Best Buy Introduces Corie Barry As The Company's First Female CEO

MINNEAPOLIS (WCCO) – For the fifth time in Best Buy's history, a new CEO leads the company. And for the first time, it's a woman.

Corie Barry is now the eighth female CEO of a Fortune 100 company-- and the youngest female. But the former CFO of the company brings 20 years of experience.

"I had time to spend time in retail and in the field working with GMs and leaders in the stores all the way to spending time with our analysts and investors and understanding what their questions are about the future of the company," explained Barry.

Piece by piece over the last 20 years, Corie Barry has built a foundation of business skills at Best Buy. It's the base the 44-year-old will use in her new job as CEO, but she knows she'll have to keep building.

"If I pretend that the 20 years of experience that got me to here is going to be what gets me to the next place that also isn't right," said Barry. "I need to keep getting out there and chatting with people and learning how it's changing."

Barry was born and raised in Cambridge, Minnesota. But she traveled across the country with her parents who were artists -- giving her a lot of perspective.

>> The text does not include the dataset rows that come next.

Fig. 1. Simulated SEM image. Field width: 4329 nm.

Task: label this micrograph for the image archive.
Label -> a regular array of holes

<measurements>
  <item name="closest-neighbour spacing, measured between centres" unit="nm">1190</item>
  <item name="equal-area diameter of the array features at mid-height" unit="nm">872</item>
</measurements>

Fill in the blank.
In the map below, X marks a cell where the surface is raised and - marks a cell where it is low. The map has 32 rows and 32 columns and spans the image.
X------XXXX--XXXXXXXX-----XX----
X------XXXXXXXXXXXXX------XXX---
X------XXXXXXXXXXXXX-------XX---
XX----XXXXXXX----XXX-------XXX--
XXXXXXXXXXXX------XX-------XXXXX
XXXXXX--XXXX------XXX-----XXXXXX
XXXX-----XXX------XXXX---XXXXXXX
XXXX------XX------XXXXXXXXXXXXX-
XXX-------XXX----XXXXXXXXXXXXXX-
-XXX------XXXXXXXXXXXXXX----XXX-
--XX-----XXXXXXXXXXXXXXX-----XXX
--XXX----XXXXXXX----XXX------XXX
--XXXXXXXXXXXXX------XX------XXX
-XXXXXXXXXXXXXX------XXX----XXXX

"So I have experienced a lot of the country and there is nothing like Minnesota and there is nothing that makes me more proud than working at a great Minnesota company and having so many employees here that just love being here," said Barry.

The mother of a nine and 12-year-old, Barry says she has two full-time jobs: mom and CEO. She's not presumptuous to give advice to other working parents; she simply recommends trying to find what works for you.

"I've really felt strongly that I'm the one who gets to define like I hope all women feel you're the one who gets to define what that looks like for you, and only you and whatever your family unit looks like can make that work."

Barry credits her Liberal Arts education at College of St. Benedict's for giving her the basics needed to succeed at Best Buy and teaching her to think critically in a very different way.

"Because it's an all women school, it's also geared at teaching you what it is to be a woman in the workplace and it's ok to talk about what it might look like to be a woman in the workplace and that combination for me was incredibly powerful," explained Barry.

Her focus is not on being a female leader -- it's just being the best CEO the company has had.

"What's kept me here for 20 years is not the work," said Barry. "The work is wonderful, I love it, but what keeps you somewhere for 20 something years is working with people you admire, you respect, and that you know are there for you not just at work but sometimes just in your life. That is the thing at Best Buy that is not replicable."